The crucial link between biomass and power is the gasifier or biomass engine, which generates producer gas (containing carbon monoxide and other products of controlled combustion). This technology was used during the World War to cope with acute scarcity of petroleum, and has been further developed since, including in India. MNES has identified about 15 manufacturers of gasifiers, who supply units of up to 500 kW capacity. So far, 1,850 gasifiers have been installed.

Another important plank of the plan is biofuels produced from oil-yielding plant species such as jatropha, karanj, mahua, kusum and so on. The Botanical Survey of India (BSI) has identified more than 400 species that can yield oil, which can be burnt in place of diesel in an engine powering an irrigation/drinking water pump.

The MNES plan seeks to use biomass of various kinds: woody biomass and agricultural wastes, animal dung and leafy biomass, as well as oilseeds. The dung and leaf/waste would be digested in biogas plants to generate 72 cubic metres of cooking fuel for the 100-household villages. The gasifier, accounting for about half the total cost of the project, would provide enough fuel to generate power for five and a half hours a day for all households, run three irrigation pumps for three hours a day for 100 days, and supply 5 kW to rural industries - an annual total of 50,000 units, a little over 70 per cent of it for domestic and community use. There would be some additional income from oilcake made by expellers too.

The total cost of the project per village works out to Rs.20 lakhs - no mean sum, but by no means unaffordable if loan and grants are given. The MNES reckons that such a rural energy security plan could deliver power at about Rs.4 a unit to industry/irrigation, and supply adequate power for basic use (two light bulbs, and an optional fan or a TV set, and so on) to every household at a cost varying from Rs.60 to Rs.135 a month (depending on how much money is given as loans or as grants). In addition, it will make each home self-sufficient in cooking energy, and power needed for irrigation - and totally independent of diesel and kerosene.
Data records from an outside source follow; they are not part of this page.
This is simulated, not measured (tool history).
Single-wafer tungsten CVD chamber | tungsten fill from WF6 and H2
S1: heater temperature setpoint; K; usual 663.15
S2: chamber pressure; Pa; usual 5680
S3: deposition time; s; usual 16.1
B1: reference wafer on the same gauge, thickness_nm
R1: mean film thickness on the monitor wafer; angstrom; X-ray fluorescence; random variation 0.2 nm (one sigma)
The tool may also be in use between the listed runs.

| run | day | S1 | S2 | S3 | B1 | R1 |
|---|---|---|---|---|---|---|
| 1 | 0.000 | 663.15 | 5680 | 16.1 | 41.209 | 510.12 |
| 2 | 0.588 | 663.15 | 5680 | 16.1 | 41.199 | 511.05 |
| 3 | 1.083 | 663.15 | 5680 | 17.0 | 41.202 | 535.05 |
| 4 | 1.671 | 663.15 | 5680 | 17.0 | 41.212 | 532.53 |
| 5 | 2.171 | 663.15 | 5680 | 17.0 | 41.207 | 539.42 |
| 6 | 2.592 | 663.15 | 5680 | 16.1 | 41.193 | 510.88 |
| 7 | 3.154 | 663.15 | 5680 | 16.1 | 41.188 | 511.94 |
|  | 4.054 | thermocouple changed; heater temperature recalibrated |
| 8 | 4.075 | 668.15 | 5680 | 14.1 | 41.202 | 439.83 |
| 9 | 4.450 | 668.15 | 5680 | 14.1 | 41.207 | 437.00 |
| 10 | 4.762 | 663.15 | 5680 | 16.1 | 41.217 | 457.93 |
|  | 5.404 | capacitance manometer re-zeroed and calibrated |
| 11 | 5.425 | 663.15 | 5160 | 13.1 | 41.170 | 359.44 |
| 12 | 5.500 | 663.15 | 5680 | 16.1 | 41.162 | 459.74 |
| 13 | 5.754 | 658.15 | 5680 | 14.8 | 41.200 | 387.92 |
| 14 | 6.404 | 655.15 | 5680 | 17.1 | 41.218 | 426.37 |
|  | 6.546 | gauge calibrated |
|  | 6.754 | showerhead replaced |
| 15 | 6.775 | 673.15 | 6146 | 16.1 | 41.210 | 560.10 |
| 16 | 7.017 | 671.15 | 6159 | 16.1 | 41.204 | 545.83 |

The plan is eminently worthy - the more so because it promotes a bottom-up approach. It must be tried out through people's participation and self-help groups' involvement on a large scale, for example, perhaps 20,000 villages, so it can be fine-tuned to different climatic conditions and energy-use patterns before it is universalised to all panchayats. This could be usefully combined with resource-mapping surveys by local students and creation of networks of young people who learn to maintain the various systems.

The village energy security concept offers tremendous possibilities for grassroots-based planning and energy-user cooperation from below. Above all, it has the merit of creating jobs - on plantations, in biomass collection, oilseeds processing, power distribution, and rural industries. The future of energy security of India's villages lies in this direction - and away from petroleum.